Twenty-five years after a power company last got permission to build a nuclear reactor in this country, Dominion has signaled its interest in doubling the size of its North Anna power plant, 80 miles south of Washington, with two new reactors.
The company has filed an initial application -- called an "early site permit" -- to build two more reactors at its plant on Lake Anna. It is a preliminary step in a complex process that, if followed, would take more than a decade and cost millions of dollars. And it has attracted attention from anti-nuclear activists and some local residents.
People's Alliance worker Abhaya Thiele, left, shares information with Anna Point Marina store manager Brenda Hydro.
(Gerald Martineau -- The Washington Post)
Federal energy officials predict that electricity needs will rise nearly 40 percent by 2020, and Dominion, which provides 17 percent of Virginia's electricity, says expanding the North Anna facility would help meet the demands of a ballooning Washington area population. North Anna powers 450,000 homes. Doubling its size would feed an additional 400,000, the company says.
Currently, Virginia gets 35 percent of its power from nuclear sources, and Maryland gets 28 percent, compared with the national average of 24 percent. As America's appetite for electricity expands, the Bush administration is looking to the nuclear industry to help meet the demand by adding the equivalent of 50 new reactors to the country's 103 by 2020.
But Dominion's intentions, however preliminary, have spawned opposition.
Anti-nuclear activists have descended on the Lake Anna area since the company filed a preliminary permit application to the Nuclear Regulatory Commission last fall, visiting fairs, diners and convenience stores to speak out against the expansion. A group based in Charlottesville has sprung up, calling itself the People's Alliance for Clean Energy, and a conference on the expansion at the Lake Anna plant was scheduled for this weekend at the University of Virginia.
In the recreation-minded community that has grown around the lake, there has been reaction of a different sort.
Bill Borduin, a retiree from New Jersey who chairs a local committee on the possible expansion, said residents worry that two more reactors, which would need to be cooled by Lake Anna water, would mean a drop in water levels, leaving boats beached and docks high and dry. Some are concerned that the water used to cool the reactors would be so warm when it reenters the lake that it would raise lake temperature levels too high for comfortable swimming.
"Also, I bet it would create an enormous amount of humidity," Borduin said.
The local civic association also has questioned how the water temperature and levels might affect fish.

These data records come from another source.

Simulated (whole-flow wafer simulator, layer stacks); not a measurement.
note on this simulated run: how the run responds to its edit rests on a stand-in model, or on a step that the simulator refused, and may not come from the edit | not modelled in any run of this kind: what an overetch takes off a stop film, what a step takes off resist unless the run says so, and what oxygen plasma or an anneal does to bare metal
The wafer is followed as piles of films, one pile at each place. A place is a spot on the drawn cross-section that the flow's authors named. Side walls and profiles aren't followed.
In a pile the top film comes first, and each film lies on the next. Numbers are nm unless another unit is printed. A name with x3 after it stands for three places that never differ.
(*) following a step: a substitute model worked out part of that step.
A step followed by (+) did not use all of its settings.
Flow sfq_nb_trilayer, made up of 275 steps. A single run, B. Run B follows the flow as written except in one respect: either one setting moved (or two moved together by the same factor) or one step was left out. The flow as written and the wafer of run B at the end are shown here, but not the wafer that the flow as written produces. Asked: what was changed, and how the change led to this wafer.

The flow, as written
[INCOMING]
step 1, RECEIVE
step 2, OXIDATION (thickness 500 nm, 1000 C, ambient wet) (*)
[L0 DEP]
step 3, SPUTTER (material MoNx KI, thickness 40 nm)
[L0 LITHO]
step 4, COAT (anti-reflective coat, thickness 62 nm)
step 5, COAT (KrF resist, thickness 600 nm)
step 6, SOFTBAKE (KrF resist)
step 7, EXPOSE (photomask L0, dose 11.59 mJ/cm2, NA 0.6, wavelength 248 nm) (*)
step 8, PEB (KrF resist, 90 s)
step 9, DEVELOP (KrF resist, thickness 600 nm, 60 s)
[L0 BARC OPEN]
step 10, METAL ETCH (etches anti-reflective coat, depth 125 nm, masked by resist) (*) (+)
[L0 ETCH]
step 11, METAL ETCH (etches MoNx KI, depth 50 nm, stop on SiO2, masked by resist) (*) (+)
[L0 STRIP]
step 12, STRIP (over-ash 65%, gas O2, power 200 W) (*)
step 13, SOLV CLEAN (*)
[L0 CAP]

Such leisure-oriented concerns should not be surprising. Most of the people who live around Lake Anna, which straddles Spotsylvania, Orange and Louisa counties, moved there to be near the 13,000-acre lake, created in 1971 to cool water for the nuclear power plant, located in Louisa County.
In addition to $10 million in annual tax revenue for the county, the plant provides 900 jobs, making Dominion the largest employer in Louisa County.
Fitzgerald A. Barnes, chairman of the Louisa County Board of Supervisors, said he has not gotten a single phone call about Dominion's application.
"Not nay or yea," he said. "People here worry about working and trying to raise their families."